By Tim Boykett
Control of the Commons is a Time's Up project that was organised and implemented by Pippa Buchanan and Tim Boykett with help, assistance and encouragement from a many people. When we write “we,” we might mean anyone from the two of us to any (or all) of the collaborators warmly acknowledged below.
The object of the project was to investigate people's attitudes, hopes and fears about the waterways that surround us everywhere. We travelled in small vessels built from scrap, leftovers and sustainable bits and pieces. These peculiar vessels were designed to be temporary: passed on at the end of the project into other hands or processes.
We did not attempt to be overly scientific in the collection of our data. We are not anthropologists, journalists or environmental scientists. We are simple people concerned about water and its use – the way that we, as a society, deal with water as one of the most conspicuous resources of the commons.
The interviews we conducted during the project concentrated on five core questions:
We did not confine ourselves to these questions. Initially we had much more rambling conversation about these and many other issues. Even at the end of the final journey we welcomed the tangents that our interviewees offered us, from rightwing fears of foreigners not respecting the waterways to idealistic dreams of returning the canals of Brussels to a state of nature that would even make them suitable for swimming.

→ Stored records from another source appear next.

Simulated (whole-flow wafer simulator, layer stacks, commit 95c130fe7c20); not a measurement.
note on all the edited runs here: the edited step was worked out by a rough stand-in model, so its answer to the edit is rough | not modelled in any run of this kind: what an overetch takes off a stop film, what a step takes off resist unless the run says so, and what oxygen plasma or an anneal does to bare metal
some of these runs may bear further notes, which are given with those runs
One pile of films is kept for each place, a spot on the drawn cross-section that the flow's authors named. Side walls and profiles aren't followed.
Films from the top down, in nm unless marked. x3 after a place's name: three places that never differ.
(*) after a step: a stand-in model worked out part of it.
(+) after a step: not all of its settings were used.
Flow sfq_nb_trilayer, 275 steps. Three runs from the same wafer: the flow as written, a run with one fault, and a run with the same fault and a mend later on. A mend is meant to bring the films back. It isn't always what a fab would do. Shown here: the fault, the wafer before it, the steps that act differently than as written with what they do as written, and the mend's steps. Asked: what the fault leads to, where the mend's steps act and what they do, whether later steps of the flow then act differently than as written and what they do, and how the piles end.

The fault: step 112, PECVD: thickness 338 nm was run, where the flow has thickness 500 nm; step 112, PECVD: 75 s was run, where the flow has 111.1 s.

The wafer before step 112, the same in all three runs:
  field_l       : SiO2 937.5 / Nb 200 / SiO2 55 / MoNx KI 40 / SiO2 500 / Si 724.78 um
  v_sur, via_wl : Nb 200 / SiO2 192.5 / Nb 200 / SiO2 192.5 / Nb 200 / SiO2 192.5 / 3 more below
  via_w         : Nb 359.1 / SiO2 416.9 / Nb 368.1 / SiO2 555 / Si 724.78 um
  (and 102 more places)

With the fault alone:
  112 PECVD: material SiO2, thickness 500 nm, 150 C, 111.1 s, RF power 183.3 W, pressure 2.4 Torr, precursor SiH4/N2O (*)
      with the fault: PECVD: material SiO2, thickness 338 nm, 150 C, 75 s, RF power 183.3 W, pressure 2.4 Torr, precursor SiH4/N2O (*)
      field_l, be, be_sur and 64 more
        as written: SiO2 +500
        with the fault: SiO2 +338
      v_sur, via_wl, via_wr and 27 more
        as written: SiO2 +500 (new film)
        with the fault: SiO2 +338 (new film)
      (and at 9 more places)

The most interesting answers were often in reply to the last question. They ranged from the pragmatic to the absurd. Making land use rights along the Murray symmetrical and enforcing crown land within 50 meters was a simple yet pragmatic wish. Enforcing lanes as in a swimming pool to keep speedboats away from canoeists was a brilliantly-imagined but misguided suggestion from a young teenager. Tearing out all the river dams, whether on the Danube or the Murray, was a not uncommon notion; while in Belgium, maintenance of the rivers, canals, locks and bridges was a recurring theme.
The waterways seem to be a focal point for resilient behaviour. Vessels are resilient, and people and lifestyles have to adapt to continuous variations. Waterways flood, bringing problems as well as fresh fertile soil. They dry up in drought, silt up with reduced flow. Systems need maintenance but are also self-repairing.
Waterways have been part of the surface of the planet for longer than we have been here and will flow on in our absence. They are grand, but still accessible, less intimidating than the ocean or a mountain range. They are a commons that is accessible and seems to offer an avenue for control.
CoC was presented in a small exhibition at the 2012 Burning Ice Festival, at the Kaai Theatre in Brussels on June 2012.